An equivalence class $[x]_R$ is defined by $[x]_R = [y ∈ X : xRy]$.
In this proof I'm supposed to start by assuming $[x]$ and $[y]$ are not disjoint. Therefore, there is some element $z$ that is in $[x]$ and $[y]$, so $z ∈ [x]$ and $z ∈ [y]$.
From this point on I'm a bit unsure about what I can and can't do, but here is my attempt:
Suppose there is an element $w$ that is also in $[x]$. I want to show that if it is in $[x]$ then it must also be in $[y]$. Because $w$ is in $[x]$, it is true that $xRw$ (where $R$ is an equivalence relation). The same can be said with $z$, so we also have $xRz$. So, because $xRw$ is the same as $wRx$ because the relation is symmetric, we have $wRxRz$, which means we have $wRz$ because the relation is transitive.

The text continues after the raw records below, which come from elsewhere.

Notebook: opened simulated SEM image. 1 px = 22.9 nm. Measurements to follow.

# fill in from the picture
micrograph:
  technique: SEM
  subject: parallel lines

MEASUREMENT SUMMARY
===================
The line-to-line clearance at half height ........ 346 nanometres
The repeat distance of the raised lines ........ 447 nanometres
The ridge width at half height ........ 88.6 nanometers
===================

So, because $z ∈ [y]$, $zRy$ is true. So then $wRzRy$, meaning $wRy$, which means $w ∈ [y]$. Therefore $[x]$ is a subset of $[y]$.
Then I would do this again, but start with an element in $[y]$ and find that it is also in $[x]$, which would prove $[x] = [y]$ by containment.
Would this be valid to show that $[x] = [y]$ when $[x]$ and $[y]$ are not disjoint?
A little more concisely:
Suppose $[x]\cap [y] \neq \emptyset$. Let $z\in [x]\cap [y]$.
By definition, $xRz$ and $yRz$. Thus $zRy$ by symmetry, so $xRy$ by transitivity, and $yRx$ by symmetry.
It follows that $[x]\subseteq[y]$: Suppose $w\in [x]$. Then $xRw$, so $wRx$ by symmetry. Because $xRz$, we have $wRz$ by transitivity; from this and $zRy$, we get $wRy$ by transitivity, hence $yRw$ by symmetry — therefore $w\in [y]$.
Similarly, $[y]\subseteq [x]$, using $yRx$.
It follows that $[x]=[y]$.